Family Law Update for June 2016

In this Issue …

A Word from Gregg Herman
Why No Cases?

Wisconsin Courts Updates
No Wisconsin cases this month.

Decisions Across The Nation
Relocation case, UCCJEA, Waiver of residency requirement, Legal malpractice, Protective order, Duress and post-nuptial agreement and more.

Family Law Online
“Never Too Old to Hurt From Parents Divorce” and “Americans are becoming more socially liberal – except when it comes to divorce.”

A Word from Gregg Herman …

Sorry, but no Wisconsin cases for FLU this month — nothing published or even an authored unpublished case.

Please watch my video below for my speculation as to why this is becoming the case more and more frequently.

Play Latest Vlog

Wisconsin Courts Update

No Wisconsin cases this month.

Decisions Across the Nation

The following cases are provided courtesy of Contributing Editor Laura Morgan, Family Law Consulting. Laura is available for consultation, brief writing and research on family law issues throughout the country. She can be reached through her Web site or via e-mail.

The following cases are provided courtesy of Contributing Editor Laura Morgan, Family Law Consulting. Laura is available for consultation, brief writing and research on family law issues throughout the country. She can be reached through her Web site or via e-mail.
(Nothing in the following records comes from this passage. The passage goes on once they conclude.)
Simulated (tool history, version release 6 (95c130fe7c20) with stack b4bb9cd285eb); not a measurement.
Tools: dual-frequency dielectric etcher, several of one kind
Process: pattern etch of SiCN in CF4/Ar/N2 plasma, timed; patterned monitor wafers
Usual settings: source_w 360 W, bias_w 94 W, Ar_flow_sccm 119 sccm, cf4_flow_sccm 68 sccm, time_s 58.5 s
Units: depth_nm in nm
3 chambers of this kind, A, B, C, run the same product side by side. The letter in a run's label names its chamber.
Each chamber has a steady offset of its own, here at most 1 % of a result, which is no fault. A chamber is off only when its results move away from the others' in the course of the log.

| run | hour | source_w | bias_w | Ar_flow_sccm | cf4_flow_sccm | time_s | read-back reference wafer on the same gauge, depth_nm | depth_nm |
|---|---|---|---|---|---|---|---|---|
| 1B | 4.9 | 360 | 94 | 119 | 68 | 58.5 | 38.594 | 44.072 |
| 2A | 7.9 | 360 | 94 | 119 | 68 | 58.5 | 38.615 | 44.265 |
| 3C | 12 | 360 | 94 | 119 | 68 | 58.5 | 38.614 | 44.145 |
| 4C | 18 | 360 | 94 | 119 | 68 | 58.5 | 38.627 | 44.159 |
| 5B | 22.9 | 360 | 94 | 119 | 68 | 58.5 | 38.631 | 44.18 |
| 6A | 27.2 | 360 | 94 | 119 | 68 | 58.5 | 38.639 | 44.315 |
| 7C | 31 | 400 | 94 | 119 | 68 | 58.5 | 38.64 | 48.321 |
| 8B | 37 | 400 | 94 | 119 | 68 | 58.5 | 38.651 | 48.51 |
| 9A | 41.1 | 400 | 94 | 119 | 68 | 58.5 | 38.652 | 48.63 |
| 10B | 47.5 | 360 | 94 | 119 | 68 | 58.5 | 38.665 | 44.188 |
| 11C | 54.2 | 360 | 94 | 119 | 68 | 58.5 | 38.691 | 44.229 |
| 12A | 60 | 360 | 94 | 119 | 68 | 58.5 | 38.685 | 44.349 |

Please Note: Most decisions are posted in Adobe Acrobat (PDF) format.

Amoakuh v. Issaka
No. S16A0534
Georgia Supreme Court
May 23, 2016

Trial court did not abuse its discretion in concluding that best interests of child were served by modifying custody arrangement and awarding sole legal and physical custody of child to ex-wife, even though ex-wife had moved to Ghana from the United Kingdom, where ex-husband refused to return child to ex-wife after he exercised summer visitation, prevented child from communicating with ex-wife, and enrolled child in school without ex-wife’s knowledge or consent, and ex-husband’s behavior had caused child to fear that she would not be returned to ex-wife.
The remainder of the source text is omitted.